Youth Accuses Hawaii Bishop of Pedophilia
By Larry Witham
November 6, 1989
An unidentified young man, cloaked by a screen and with his voice altered electronically, yesterday accused the Roman Catholic Bishop of Hawaii of pedophilia, an accusation the bishop denied afterward.
The charge came at the annual convention of the National Conference of Catholic Bishops from an ad hoc group trying to pressure the bishops into enforcing their 1988 guidelines on investigating child abuse claims.
Church officials have admitted the difficulty of verifying such claims in recent years. Researchers estimate that 2 percent of the nation's 53,000 priests have had a pedophilia problem - no more than reported statistics in other professions.
But Michael Schwartz, chairman of the ad hoc Catholics for an Open Church, said yesterday's press conference was called to publicly pressure the bishops into enforcing their February 1988 guidelines on pedophilia. The guidelines require prompt investigation of a report and, if the charge appears to have merit, suspension of the priest and notification of civil authorities.

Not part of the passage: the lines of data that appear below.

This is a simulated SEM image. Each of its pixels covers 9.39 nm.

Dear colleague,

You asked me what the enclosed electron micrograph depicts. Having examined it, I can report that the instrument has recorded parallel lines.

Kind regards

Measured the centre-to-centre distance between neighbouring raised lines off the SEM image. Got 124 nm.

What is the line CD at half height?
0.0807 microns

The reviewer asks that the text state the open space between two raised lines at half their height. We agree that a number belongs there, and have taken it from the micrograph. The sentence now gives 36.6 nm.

Besides the Hawaiian youth, a man from the Archdiocese of Milwaukee and a mother from the Archdiocese of Chicago, both using pseudonyms, also told of cases of complaints they said were not acted on by the archbishops. Archbishop Rembert Weakland oversees the Milwaukee church and Cardinal Joseph Bernardin is in Chicago.
Hawaiian Bishop Joseph Ferrario, who was here for the annual convention of the National Conference of Catholic Bishops, said he had counseled the young man for homosexuality but did not know the motive of his public charge.
"I denied it then and I deny it now," Bishop Ferrario said of the charge that was first brought to church authorities in 1985.
Patricia Morley, a conservative Catholic activist in Hawaii who corroborated the young man's story at the press conference yesterday, is part of an "ultra-conservative" group that Bishop Ferrario said is trying to discredit him.
The severity of the pedophilia problem was raised in a special 1985 confidential report to select bishops, saying a policy was needed for such cases. It also said that 30 cases had been identified so far in the press and estimated that in the next decade organized law suits amounting to $1 billion in damages could hit the church.
"The problem of priests and child abuse is a serious one, but not a very common one," a statement released yesterday by the lawyer for the bishops said. "The vast, vast majority of priests are living exemplary lives."
At yesterday's press conference, Mr. Schwartz said, "It is because a minimum of bishops have not adopted such procedures that we have the sad task of bringing this before you today." Mr. Schwartz, a Catholic activist, said the documented cases compelled him to make the issue public. He said he and two other Catholics incorporated as an ad hoc group in case of a libel suit.
There are exemplary programs in archdioceses around the country for policing the problem, said Mr. Schwartz, and the Archdiocese of Washington has one of them.
"When pedophiles are protected, the many fine priests in our church are damaged," said the Chicago mother, who reached an out-of-court settlement in an abuse case involving her 13-year-old son.
Bishop Ferrario, who learned of the charge against him in November 1985, said there was an investigation the following year based on letters sent to church authorities by the boy and his mother. But he said he was told while on a visit to Rome a year or two later that the case was closed.
Bishop Ferrario talked with reporters in a relaxed manner during an hour of intense questioning after the press conference. He voluntarily answered questions.
He said the young man, who used the pseudonym "Damian," is reported to have AIDS. Several of the meetings the young man cited were corroborated by the bishop, but he said they were in regard to helping the troubled youth.
"There are a lot of things that I can't say," the bishop said. "I don't know what is going through his mind."
The young man told reporters he would not reveal his name or identity because some members of his family and neighbors and co-workers are not aware of his charges.
Bishop Ferrario said the boy, who once retracted his charges in a letter to church authorities, had told him he was being pressured to bring the charges by the "ultra-conservative Catholic group" led by Mrs. Morley.
The nation's 300 bishops are meeting here this week to celebrate the bicentennial of the American Church and will conduct business ranging from the election of a president of their conference tomorrow to voting on pastoral letters regarding the Middle East and AIDS.